What an exciting eventing competition: before the show-jumping part, seven riders were among the range of one mistake and therefore there was movement among the top places. In the end the British were successful. You could say: Chris Bartle who caused Germany to collect all gold medals for some years just continues in Great Britain. He has been back in his home country for one year and last year won gold in Strzegom. Now double gold. In the end the British had luck on their side and Rosalind Canter became world champion with 13-year-old KWPN gelding Allstar B by Ephebe for Ever.
Irish Padraig McCharthy was the first rider who was only one fence away from Ingrid Klimke and he and Mr. Chunky delivered the first clear round and therefore concluded the competition with their dressage result of 27,2 points. Then came Tim Price. The New Zealander and 11-year-old KWPN mare Cekatinka by King Kolibri, who was placed third in Aachen this year, had a mistake at the water and finished in eighth place. French Astier Nicolas with only 9-year-old Selle Francais gelding Vinci de la Vigne was not part of the French team but also had a mistake and finished seventh. To Thibau Valette Lt Col and Qing du Brio Ene HH the same happened and they were placed sixth.

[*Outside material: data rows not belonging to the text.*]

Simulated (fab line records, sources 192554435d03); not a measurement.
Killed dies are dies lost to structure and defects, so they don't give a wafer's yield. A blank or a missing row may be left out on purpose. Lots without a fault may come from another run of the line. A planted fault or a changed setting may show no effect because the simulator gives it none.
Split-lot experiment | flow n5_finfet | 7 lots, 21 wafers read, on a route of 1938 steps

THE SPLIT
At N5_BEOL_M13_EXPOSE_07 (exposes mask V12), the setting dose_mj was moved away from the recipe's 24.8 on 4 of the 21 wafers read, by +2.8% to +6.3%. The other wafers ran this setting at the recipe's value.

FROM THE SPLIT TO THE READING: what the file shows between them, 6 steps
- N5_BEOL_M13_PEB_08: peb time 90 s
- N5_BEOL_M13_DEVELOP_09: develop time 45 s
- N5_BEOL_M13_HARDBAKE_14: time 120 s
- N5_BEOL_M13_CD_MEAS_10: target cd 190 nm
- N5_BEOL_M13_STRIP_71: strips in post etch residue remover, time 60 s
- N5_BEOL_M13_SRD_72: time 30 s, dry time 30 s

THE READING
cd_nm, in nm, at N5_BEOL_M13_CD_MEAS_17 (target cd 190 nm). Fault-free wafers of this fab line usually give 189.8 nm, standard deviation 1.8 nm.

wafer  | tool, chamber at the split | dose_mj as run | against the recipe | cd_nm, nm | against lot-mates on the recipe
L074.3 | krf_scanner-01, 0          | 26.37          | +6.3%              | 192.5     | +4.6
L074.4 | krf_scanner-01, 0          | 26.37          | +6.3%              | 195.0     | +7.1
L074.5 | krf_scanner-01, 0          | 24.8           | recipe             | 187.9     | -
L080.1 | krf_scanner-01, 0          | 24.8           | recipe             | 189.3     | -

Then the three in the places one to three. The first to perform was Irish Sarah Ennis with Horseware Stellor Rebound. Her dreams of a medal were shattered when she had a mistake in the middle of the triple combination – fifth place. Rosalind Canter and Allstar B were not impressed by anything and delivered a clear round, which saved them the silver medal. Ingrid Klimke and SAP Hale Bob, current European champions now had their turn – but they also felt the pressure, as the rider later said. Bobby, so the Oldenburger gelding is called at home, jumped well – once they were lucky- but at the last fence it happened: the fence fell. Bronze instead of gold. “At first I was disappointed,” Klimke said later. “But bronze is also fantastic. Perhaps I should have ridden more leading up to the last fence. However had someone told me before that I would win bronze I would have been really happy. I was not agitated towards the last fence – I thought we had made it but then I heard the clatter…”
Rosalind Canter’s joy was immense: “It is a shock, an unbelievable feeling.” The British has been training with Germany’s former success maker Chris Bartle for two years now and since then her results improved immensely. “I changed my way of riding due to him. He gives you faith. I was not nervous, I just jumped fence after fence.”
Padraig McCarthy, who has won the first individual medal since 1978 for Ireland also did feel good before the show-jumping part. In his “former life” he was a show-jumper who trained with Rolf-Göran Bengtsson in Sweden and later with Max Hauri, Hans Horn and Eddi Macken. Then he decided to study economics and finance in Germany. In Ireland he obtained his PhD and then decided to go for a career as an eventing rider. Now he is vice world champion with the team and in the individual rating.
With 93,0 points the Irish won silver behind the British with 88,8 points, while the French ended with bronze (99,8 points). Surprisingly Japan finished in fourth place, the Germans caught up to rank five, thereby obtaining the qualification for the Olympic Games just as the Australians and the New Zealanders who are qualified despite their seventh place because the Japanese as the host nation are already qualified.
The first rider for Germany was Julia Krajewski with Chipmunk FRH by Contendro I, who finished the course with two mistakes. “I am proud to have finished the WEG,” so the rider said, even though she admitted that she had dreamed of more. “We could have done better,” she said. “But at a championship every little detail matters. Chipmunk’s already known problems resurfaced – that he sometimes goes against the hand in the cross country. It is a pity, I had expected more.”
Kai Rüder and Colani Sunrise did better and stayed clear. “I had a great feeling,” so the rider from Fehmarn said. “It was very loud in the arena – we are not yet used to the machines but my horse was a pleasure to ride. He noticed all tasks.” The break between cross country and show-jumping was strange, said Rüder. In the morning Colani Sunrise had been very eager and then thought: “Today is Monday, why can’t we just go for a walk? But then show-jumping was also o.k. for him.”
Andreas Dibowski and FRH Corrida by Contendro/Espri were in good shape and stayed clear. “She always jumps fantastic,” Dibo said. “With such a young horse you never know how it will deal with the atmosphere but she jumped as spectacularly as I expected.” As always, the 52-year-old was open about criticising his performance: “Kai and myself both were not content with our performances. Our expectations were higher. We could have been faster. Corrida is only nine years old and still unexperienced but she was not jumpy and so I could have been more relentless. A championship is not a competition for young horses. In the future I might have to work harder.”
He also criticised the decision to postpone the show-jumping competition: “We could have ridden yesterday. The rain was just a drizzle and we were a bit put out. But that is how the Americans are and I think in the end no one was at a disadvantage”
Now the eventers can start their journey home – the French started earlier than all the others – they could not even attend the press conference.